Queries with distinct - CUBA Platform. Developer’s Manual

3.2.6.2.4. Queries with distinct

If a screen contains a table with paging, and JPQL that is used to load data can be modified at run time as a result of applying a generic filter or access group constraints, the following can happen when distinct operator is omitted in JPQL queries:

If a collection is joined at the database level, the loaded dataset will contain duplicate rows.
On client level, the duplicates disappear in the datasource as they are added to a map (java.util.Map).
In case of paged table, a page may show fewer lines than requested, while the total number of lines exceeds requested.

Thus, we recommend including distinct in JPQL queries, which ensures the absence of duplicates in the dataset returned from the database. However, certain DB servers (PostgreSQL in particular) have performance problems when executing SQL queries with distinct if the number of returned records is large (more than 10000).
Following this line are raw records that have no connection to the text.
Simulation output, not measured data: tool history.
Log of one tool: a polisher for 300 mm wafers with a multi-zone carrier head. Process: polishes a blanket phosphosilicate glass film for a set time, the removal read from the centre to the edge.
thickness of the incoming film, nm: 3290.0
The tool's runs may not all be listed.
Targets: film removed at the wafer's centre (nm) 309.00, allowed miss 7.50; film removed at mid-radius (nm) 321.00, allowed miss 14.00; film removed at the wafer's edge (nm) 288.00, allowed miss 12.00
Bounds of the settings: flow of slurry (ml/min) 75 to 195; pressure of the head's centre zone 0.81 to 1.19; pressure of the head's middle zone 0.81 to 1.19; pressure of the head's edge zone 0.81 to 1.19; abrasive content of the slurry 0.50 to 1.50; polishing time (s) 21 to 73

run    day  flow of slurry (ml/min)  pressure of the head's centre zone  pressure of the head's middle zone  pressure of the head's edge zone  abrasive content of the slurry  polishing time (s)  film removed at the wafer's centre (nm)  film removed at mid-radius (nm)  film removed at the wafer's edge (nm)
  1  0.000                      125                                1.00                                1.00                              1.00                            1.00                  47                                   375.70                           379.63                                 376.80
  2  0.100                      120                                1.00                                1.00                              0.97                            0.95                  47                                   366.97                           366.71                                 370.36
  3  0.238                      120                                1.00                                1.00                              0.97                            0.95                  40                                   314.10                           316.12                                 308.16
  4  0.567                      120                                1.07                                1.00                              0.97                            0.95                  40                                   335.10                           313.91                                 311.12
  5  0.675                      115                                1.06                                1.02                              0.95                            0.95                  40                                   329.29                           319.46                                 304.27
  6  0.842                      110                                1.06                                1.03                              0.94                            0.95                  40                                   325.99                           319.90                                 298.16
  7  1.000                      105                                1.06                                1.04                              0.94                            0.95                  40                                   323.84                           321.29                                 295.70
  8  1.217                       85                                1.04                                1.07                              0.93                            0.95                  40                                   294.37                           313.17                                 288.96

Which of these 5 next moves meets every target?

To solve this, the platform contains a mechanism to operate correctly without distinct at SQL level. This mechanism is enabled by cuba.inMemoryDistinct application property. When activated, it does the following:

The JPQL query should still include select distinct.
DataManager cuts distinct out of the JPQL query before sending it to ORM.
After the data page is loaded by DataManager, it deletes the duplicates and runs additional queries to DB in order to retrieve the necessary number of rows which are then returned to the client.